Invited by Prime Minister Henry Puna, Sylvia Earle was in the Cook Islands during the Pacific Islands Forum last month. Sylvia is an oceanographer, aquanaut and author. Named by Time Magazine as the first “Hero for the Planet”, Sylvia was a research fellow or associate at Harvard University from 1967-1991 and was a chief scientist at the U.S. National Oceanic and Atomospheric Administration from 1990 to 1992. Since 1998 she has been a National Geographic explorer-in-residence.
Sylvia led the first team of women aquanauts in 1970. In 1979, she made an open-ocean JIM suit dive to the sea floor near Oahu, setting a women's depth record of 381 metres (1,250 ft). She also holds the women's depth record for a solo dive in a submersible: 1,000 metres (3,300 ft).
Sylvia is an advocate of marine protection and has given scientific, technical and general interest lectures in over 60 countries.
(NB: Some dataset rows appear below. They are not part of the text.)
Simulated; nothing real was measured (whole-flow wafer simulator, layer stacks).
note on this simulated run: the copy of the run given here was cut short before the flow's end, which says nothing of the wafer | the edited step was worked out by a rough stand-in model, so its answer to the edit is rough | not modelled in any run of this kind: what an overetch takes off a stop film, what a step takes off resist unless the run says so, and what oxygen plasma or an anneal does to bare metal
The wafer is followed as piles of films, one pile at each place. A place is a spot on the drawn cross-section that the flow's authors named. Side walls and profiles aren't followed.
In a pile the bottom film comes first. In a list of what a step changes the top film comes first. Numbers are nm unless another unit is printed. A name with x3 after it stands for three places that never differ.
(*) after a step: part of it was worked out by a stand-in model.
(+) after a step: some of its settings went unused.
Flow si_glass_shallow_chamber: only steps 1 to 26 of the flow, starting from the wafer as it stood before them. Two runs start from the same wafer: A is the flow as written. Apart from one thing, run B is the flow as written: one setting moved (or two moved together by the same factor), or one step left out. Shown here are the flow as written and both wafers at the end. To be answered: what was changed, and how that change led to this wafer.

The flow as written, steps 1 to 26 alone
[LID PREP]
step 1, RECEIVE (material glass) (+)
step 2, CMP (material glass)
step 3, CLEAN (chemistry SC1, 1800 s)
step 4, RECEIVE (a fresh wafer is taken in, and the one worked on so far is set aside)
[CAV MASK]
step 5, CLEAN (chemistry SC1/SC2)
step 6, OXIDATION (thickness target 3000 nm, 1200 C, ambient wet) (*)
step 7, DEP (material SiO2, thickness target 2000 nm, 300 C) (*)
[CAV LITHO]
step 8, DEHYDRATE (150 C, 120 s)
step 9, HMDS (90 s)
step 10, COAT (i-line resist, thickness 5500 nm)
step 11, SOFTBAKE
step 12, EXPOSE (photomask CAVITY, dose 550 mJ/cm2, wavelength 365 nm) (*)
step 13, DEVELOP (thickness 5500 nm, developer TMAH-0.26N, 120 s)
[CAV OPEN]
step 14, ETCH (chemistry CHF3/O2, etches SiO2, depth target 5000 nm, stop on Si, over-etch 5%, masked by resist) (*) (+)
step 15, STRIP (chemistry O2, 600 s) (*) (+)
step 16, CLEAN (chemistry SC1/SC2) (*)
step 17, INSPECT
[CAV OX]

Says Sylvia: “People ask: Why should I care about the ocean? Because the ocean is the cornerstone of earth's life support system, it shapes climate and weather. It holds most of life on earth. 97% of earth's water is there. It's the blue heart of the planet — we should take care of our heart. It's what makes life possible for us. We still have a really good chance to make things better than they are. They won't get better unless we take the action and inspire others to do the same thing. No one is without power. Everybody has the capacity to do something.”
Sylvia had dinner with the Prime Minister in Rarotonga, went SCUBA diving in Aitutaki and spent time with TIS and Nan Hauser of Cook Islands Whale Research during a whale watching tour with the Conservation International CEO and staff.